We’ve already established that the stock Toyota leaf springs offered on the Tacoma are designed in such a way that factory Tacoma leaf spring breakage is almost guaranteed. Fortunately, Tacoma pickup owners are blessed with a wide range of aftermarket spring choices which are not only built to a higher standard than Toyota factory replacements, but which are also often much cheaper than buying from the dealership.
Tacoma forums are packed with truck owners asking opinions on the best replacement leaf springs for their pickups. Some of the most popular names in off-road and on-road suspension have been mentioned as possible candidates for improving on fragile stock units. Let’s take a look at some of the main contenders.
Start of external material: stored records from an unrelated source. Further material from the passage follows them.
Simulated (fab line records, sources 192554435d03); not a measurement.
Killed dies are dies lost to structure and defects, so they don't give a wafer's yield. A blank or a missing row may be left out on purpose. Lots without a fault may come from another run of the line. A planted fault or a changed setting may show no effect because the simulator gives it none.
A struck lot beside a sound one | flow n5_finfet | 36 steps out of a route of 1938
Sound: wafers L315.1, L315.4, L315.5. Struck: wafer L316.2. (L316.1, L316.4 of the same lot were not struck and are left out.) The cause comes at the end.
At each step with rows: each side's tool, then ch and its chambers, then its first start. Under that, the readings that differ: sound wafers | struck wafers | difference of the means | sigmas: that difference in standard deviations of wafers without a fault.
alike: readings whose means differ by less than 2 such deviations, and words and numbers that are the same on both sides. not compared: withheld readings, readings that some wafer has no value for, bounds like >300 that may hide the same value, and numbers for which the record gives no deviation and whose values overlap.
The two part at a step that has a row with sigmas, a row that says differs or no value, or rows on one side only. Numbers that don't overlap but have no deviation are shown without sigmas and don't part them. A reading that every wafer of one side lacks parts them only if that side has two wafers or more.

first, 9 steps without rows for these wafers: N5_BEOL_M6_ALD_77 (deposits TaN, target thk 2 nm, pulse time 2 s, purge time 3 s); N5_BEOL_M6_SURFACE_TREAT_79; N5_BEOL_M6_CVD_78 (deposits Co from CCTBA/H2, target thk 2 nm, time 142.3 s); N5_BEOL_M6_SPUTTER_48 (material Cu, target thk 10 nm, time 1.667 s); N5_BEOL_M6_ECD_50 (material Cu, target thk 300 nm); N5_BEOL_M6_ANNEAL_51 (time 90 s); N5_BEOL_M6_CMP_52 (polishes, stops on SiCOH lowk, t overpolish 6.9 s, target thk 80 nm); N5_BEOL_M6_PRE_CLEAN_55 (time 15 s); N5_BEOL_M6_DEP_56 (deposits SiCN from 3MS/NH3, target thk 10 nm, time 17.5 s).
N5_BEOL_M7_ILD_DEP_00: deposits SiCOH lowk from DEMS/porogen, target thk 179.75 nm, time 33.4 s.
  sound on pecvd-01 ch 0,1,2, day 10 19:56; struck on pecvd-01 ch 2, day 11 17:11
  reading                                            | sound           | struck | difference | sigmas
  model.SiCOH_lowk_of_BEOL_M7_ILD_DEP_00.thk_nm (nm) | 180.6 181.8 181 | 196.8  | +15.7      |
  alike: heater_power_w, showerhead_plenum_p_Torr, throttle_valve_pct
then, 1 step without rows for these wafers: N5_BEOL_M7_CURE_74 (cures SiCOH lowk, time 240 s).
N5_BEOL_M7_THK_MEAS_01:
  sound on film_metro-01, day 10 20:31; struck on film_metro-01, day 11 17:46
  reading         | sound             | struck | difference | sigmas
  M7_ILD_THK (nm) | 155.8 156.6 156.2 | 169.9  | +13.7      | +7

Post last updated September 2013.
Old Man Emu
Old Man Emu (part of ARB) provides Tacoma rear leaf spring replacements. These springs – known as “Dakar” springs – are OEM replacement units that cost about $200 per side, and also offer a 2.75-inches of lift over stock. These springs also offer additional support for heavy loads, but as a result they don’t ride nearly as nice as the stock Tacoma springs they replace.
OME/ARB says that a leaf can be added to the pack to further increase the amount of lift about half an inch. Likewise, a leaf can be removed to reduce the height half an inch (as well as improve the ride).
Alcan offers replacement springs for 2005-and-up Tacomas which are designed to handle the kind of beating that off-road driving typically dishes out. The springs retail for about $600 a pair, come in an eight-leaf pack and provide up to 2-inches of lift compared to stock. This helps to keep the rear of the truck level while towing, and it can also give Tacoma owners a little additional room under the fender for fitting in more aggressive tires.
According to Johnny Kurz of Wheeler’s Off-Road, Alcan builds their springs specific for the left and right side, a tactic that’s intended to correct the “Taco lean” that many owners report. Says Kurz “Alcan’s design features a slightly taller spring on the driver side to counter the weight of the battery, fuel cell, and driver.”
Deaver is a well-known name in the desert racing world, and it’s no surprise that they also offer replacement leaf springs for the 2005+ Tacoma. Compared to the Alcan units, the Deaver springs provide a less aggressive lift (1.5-inches over stock, although 2-inch options are available), and come with a 10-leaf pack. They about the same as the Alcans in terms of price at ($600+ per set).
NOTE: It’s important to understand that the number of leafs included in a spring pack doesn’t necessarily dictate the strength or ride characteristics of the leaf…the Deaver pack has 10 leafs and the Alcan 8, but it would be a mistake to assume one rides better than the other based merely on that figure.
OEM Replacement Leafs
Buyers can also choose to buy a set of OEM replacement springs for the Tacoma. Currently, Olathe Toyota Parts Center sells them for about $450 per side. While that’s twice as much as after-market options, the OEM leafs will ride just like the leafs they replace. They’ll also match the stock ride height.
It’s hard for us to recommend buying OEM replacements, but they’re worth considering if ride quality is really important to you.
Deaver and OME both offer add-a-leaf sets which allow you to add an additional leaf spring to your current pre or post-TSB stock Toyota leafs. The idea behind these kits is that the additional leafs will take some of the stress off of the OEM units and reduce the chances that they will break. Add-a-leaf kits can also increase ride heiht.
Honestly, we feel that it is best to avoid this option and go for a complete replacement of each rear leaf pack in order to prevent any headaches down the road. You might save money in the short term by choosing to go down the add-a-leaf path, but should your stock springs give up the ghost anyway you will end up having to re-do the entire installation.
Does anyone have any first-hand experience that they would like to share regarding the replacement leaf spring sets that they chose for their own Tacoma?